GLOBAL

It may seem counter-intuitive that London’s real estate market would be so hot when everything else in Europe seems to entering a new Ice Age, but it’s happening all the same, writes Nicholas Vardy of The Global Guru.

With the recent sell-off in global stock markets, it’s now official: there isn’t a single stock market in the world that is up this year.

The S&P 500 is now down about 5% for the year—making it one of the top-performing markets of the world. Hope for a positive year in US markets rests on the possibility of a short and sharp rally between Thanksgiving and the New Year.

But don’t fret for the billionaires of the world. After all, there is one asset class that has outperformed all others this year. And that is prime housing in London. With limited supply and strong demand from Asian and Middle Eastern buyers, this asset class has risen 11.4% in the 12 months to October, even as financial markets have struggled.

Masters of the Universe No More
If you’ve been invested solely in financial markets, it’s been a tough year.

Emerging markets are down 16.6%. The Eurozone stock markets are down 18.1%, with some peripheral countries like Greece down by 50%. Despite their high profile, the BRICs (Brazil, Russia, China, and India) have also crumbled, with India faring the worst, down 27%.

The only place you have made money this year was bonds. And emerging-market bonds were the best of the lot, up a mere 8.6%.

The dirty little secret is that even the "best and the brightest" of the financial world aren’t making money this year. As of a week ago, the HFRX hedge-fund index was down 7.7% for the year. Other "one-hit wonders" like John Paulson have cut some of their investors’ portfolios in half.

Effects of this performance are starting to show in the real world. Several of the most established watering holes that serviced hedge-fund types in London’s Mayfair neighborhood have shut down over the past two years. None have come to take their place.

Two days ago, I walked past a building that serves as the epicenter of Europe’s hedge-fund world. When I looked in the window, I saw an empty trading floor, with rows of abandoned trading stations. Another anonymous hedge fund had rolled down the shutters—or had been chased to Switzerland by the United Kingdom’s onerous taxes.

In fact, much of the money that you see around London today has not been generated through some remarkable feat of whiz-bang financial engineering. Instead, those with cash have made it the old-fashioned way: they pumped it out of the ground in the form of oil or natural gas from a Middle Eastern country. Or they picked the pocket of the Russian or Ukrainian government by buying assets at fire sale prices.

A good chunk of this newfound non-financial wealth is making its way into West London property. Foreign buyers have invested over £6 billion ($9.4 billion) into a tiny section of London during the past 18 months. Money that once found a home on global stock markets and corporate bond markets is now finding its way into London’s housing stock.
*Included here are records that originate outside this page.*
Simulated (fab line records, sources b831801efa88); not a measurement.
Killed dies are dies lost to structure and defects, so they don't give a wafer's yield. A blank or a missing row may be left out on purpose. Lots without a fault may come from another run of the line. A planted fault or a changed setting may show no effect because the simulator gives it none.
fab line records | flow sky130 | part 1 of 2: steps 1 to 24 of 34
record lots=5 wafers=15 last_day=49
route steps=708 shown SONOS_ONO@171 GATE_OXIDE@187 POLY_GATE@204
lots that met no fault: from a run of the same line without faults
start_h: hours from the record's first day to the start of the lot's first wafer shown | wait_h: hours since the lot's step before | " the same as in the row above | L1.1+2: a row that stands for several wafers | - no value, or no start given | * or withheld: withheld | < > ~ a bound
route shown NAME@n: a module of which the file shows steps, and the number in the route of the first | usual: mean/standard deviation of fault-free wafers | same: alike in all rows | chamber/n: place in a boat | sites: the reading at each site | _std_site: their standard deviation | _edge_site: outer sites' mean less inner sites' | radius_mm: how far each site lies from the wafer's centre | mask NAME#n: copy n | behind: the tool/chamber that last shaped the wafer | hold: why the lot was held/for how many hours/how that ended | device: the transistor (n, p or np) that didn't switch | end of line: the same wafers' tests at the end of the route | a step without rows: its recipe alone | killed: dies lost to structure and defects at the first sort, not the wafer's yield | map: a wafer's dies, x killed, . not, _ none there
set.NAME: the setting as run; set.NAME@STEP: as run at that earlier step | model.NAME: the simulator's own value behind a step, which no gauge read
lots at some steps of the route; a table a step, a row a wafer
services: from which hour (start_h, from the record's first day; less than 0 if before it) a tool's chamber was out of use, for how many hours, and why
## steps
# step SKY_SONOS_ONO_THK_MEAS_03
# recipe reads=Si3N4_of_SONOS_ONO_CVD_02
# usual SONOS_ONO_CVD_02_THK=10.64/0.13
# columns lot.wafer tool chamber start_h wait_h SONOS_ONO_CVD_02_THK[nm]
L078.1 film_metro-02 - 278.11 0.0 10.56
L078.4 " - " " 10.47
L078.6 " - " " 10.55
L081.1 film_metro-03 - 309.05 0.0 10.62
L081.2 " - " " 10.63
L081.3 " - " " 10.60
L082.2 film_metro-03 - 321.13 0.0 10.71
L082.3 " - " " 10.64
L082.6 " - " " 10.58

Others say the popularity of real estate is more about the anonymity. Swiss banks are more reluctant to take the cash of suspicious-looking foreigners showing up with bags of cash. Property sellers aren’t, effectively making West London property the "new Swiss bank account." No wonder the number of billionaires with properties in London now exceeds 100.

But like any other asset—whether dot-com stocks or Las Vegas real estate—too much interest leads to bubble-style prices. The average price of prime London property has soared 39% since March 2009, compared with 9% for the UK property market.

It is remarkable how many high-profile real estate projects are in the pipeline, all aspiring to sell at about £6,000 ($9,400) per square foot. The Financial Times reports that there are 19 different residential schemes due to be delivered across Mayfair, Chelsea, Kensington, and Knightsbridge during the next four years.

Then there is a disconnect between the reality on the streets and the aspirations of promoters. This past week, the Sunday Times reported that 40% of the apartments at One Hyde Park, the world’s most expensive address, have yet to be sold, after four years on the market.

And once 19 more developments come on line, you have to wonder whether there will be enough well-heeled buyers to fork out the dough. My prediction is that London property will be tipped from its current high perch within the next three years.

In the end, bubbles always pop. Not even the billionaires can ignore the law of supply and demand.